Each dimension supports four protection levels. Higher tolerance means fewer items are blocked.

Protection level	Behavior
Do not block	Detects and logs risks without blocking. Publishing proceeds normally.
Low risk	Blocks content rated low risk or higher. Most restrictive.
Medium risk	Blocks content rated medium risk or higher. Allows low-risk content through.
High risk	Blocks only high-risk content. Most tolerant.

The following table summarizes what each level blocks:

Detected risk level	Do not block	Low risk	Medium risk	High risk
Low	Log only	Blocked	Allowed	Allowed
Medium	Log only	Blocked	Blocked	Allowed
High	Log only	Blocked	Blocked	Blocked

Protection scope

Choose which operations trigger security scanning:

Scope	Description
Configuration creation and modification	Scans content when Nacos configurations are created or updated
MCP service creation and modification	Scans content when MCP servers are created or updated

Enable the guardrail

Log on to the MSE Management Console.
In the left-side navigation pane, choose Service Registry & Configuration Center > Instances.
Click the name of your instance.
In the left-side navigation pane, choose Security Protection > Content Security Guardrail.
Click Enable.
Note
- After you enable this feature, the system automatically checks the security and compliance of your content when you publish a configuration. Security policies are used to detect sensitive content and compliance issues, such as privacy leaks, malicious script injections, and risks from publishing non-compliant content.
- On first use, you are prompted to authorize the AliyunServiceRoleForMSEEngineService service-linked role. Follow the on-screen instructions to grant the required permissions.

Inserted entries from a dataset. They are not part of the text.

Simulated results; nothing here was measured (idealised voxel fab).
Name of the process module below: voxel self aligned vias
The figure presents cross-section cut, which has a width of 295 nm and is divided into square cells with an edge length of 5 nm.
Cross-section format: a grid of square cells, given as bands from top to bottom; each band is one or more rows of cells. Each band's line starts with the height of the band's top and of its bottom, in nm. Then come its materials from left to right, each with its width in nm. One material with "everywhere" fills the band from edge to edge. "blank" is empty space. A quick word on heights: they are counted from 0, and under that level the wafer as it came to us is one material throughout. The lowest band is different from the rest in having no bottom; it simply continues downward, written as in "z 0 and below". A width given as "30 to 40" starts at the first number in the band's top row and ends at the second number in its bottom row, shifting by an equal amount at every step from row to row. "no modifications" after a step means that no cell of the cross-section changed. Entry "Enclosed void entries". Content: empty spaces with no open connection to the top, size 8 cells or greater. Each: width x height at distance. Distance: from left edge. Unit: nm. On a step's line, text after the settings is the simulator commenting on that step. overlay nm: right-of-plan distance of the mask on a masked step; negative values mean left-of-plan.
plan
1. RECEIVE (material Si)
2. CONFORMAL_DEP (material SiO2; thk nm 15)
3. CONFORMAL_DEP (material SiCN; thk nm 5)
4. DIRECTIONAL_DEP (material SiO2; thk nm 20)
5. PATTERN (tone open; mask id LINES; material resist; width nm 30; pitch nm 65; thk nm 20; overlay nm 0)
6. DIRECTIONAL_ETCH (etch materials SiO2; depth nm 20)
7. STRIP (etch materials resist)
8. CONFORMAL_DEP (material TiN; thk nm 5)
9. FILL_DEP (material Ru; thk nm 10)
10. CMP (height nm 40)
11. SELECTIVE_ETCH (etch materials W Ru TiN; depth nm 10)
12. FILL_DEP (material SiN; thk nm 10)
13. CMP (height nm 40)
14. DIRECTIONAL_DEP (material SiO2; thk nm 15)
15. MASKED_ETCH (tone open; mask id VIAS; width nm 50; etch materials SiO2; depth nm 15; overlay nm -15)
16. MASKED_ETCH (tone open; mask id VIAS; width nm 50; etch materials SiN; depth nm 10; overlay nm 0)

Configure mitigation policies

After you enable the guardrail, configure the detection policies and protection scope.

On the Mitigation Policy Settings page, set the Blocking Policy for each detection dimension. Select a protection level for each of the four dimensions based on your security requirements. For example, set prompt attack detection to Low risk (block all flagged content) and malicious URL detection to Medium risk (allow low-risk URLs through).
Under Protection Scope, select the operations that trigger security scanning:
- Configuration creation and modification
- MCP service creation and modification
Click Save Changes.

Important

Changes take effect immediately. All subsequent publish operations are scanned against the configured policies.

What happens when content is blocked

When you publish a configuration or an MCP service, the guardrail scans the content against all enabled detection dimensions:

If the content passes all checks, it is published normally.
If a policy violation is detected:
- At the Do not block level, the system logs the finding, sends alerts, and allows publishing to proceed.
- At other protection levels, the system sends alerts and blocks publishing when the detected risk meets or exceeds the configured threshold.

To review detection history, go to the Content Security Guardrail page in the console.

Considerations

Each detection dimension operates independently. Adjusting the protection level for one dimension does not affect the others.
The Do not block level still logs detected risks. Use this level to evaluate the guardrail's detection accuracy before enforcing stricter policies.